MIT CSAIL’s AI model learns relationships among objects with minimal training data
A new study by a team of researchers at MIT, MIT-IBM Watson AI Lab, and DeepMind demonstrates the potential of symbolic AI applied to an image comprehension task. They say that in tests, their hybrid model managed to learn object-related concepts like color and shape, using that knowledge to suss out object relationships in a scene with minimal training data and “no explicit programming.”
“One way children learn concepts is by connecting words with images,” said study lead author Jiayuan Mao in a statement. “A machine that can learn the same way needs much less data, and is better able to transfer its knowledge to new scenarios.”
The team’s model comprises a perception component that translates the images into an object-based representation, and a language layer that extracts meanings from words and sentences and creates “symbolic programs” (i.e., instructions) that tell the AI how to answer the question. A third module runs the symbolic programs on the scene and spits out an answer, updating the model when it makes mistakes.
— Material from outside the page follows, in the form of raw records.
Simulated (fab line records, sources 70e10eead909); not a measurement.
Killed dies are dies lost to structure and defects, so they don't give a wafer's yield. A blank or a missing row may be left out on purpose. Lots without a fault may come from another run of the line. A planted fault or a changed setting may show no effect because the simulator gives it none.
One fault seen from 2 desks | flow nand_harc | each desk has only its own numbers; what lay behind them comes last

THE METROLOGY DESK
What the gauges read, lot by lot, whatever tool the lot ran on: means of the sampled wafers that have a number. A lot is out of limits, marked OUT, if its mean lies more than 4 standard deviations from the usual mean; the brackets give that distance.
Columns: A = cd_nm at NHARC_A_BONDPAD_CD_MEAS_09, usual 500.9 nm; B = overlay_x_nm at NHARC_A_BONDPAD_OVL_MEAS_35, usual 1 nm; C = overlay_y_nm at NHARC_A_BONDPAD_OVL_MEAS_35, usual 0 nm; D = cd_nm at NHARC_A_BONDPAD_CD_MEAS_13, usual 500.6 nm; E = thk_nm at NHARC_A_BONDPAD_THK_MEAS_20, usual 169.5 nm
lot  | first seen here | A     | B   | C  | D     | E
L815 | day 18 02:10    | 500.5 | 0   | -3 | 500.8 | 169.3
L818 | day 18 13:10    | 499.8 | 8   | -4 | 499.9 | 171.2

The researchers trained it on images paired with related questions and answers from Stanford University’s CLEVR image comprehension test set. (For example: “What’s the color of the object?” and “How many objects are both right of the green cylinder and have the same material as the small blue ball?”) The questions grew progressively harder as the model learned, and once it mastered object-level concepts, the model advanced to learning how to relate objects and their properties to each other.
In experiments, it was able to interpret new scenes and concepts “almost perfectly,” the researchers report, handily outperforming other bleeding-edge AI systems with just 5,000 images and 100,000 questions used (compared with 70,000 images and 700,000 questions). The team leaves to future work improving its performance on real-world photos and extending it to video understanding and robotic manipulation.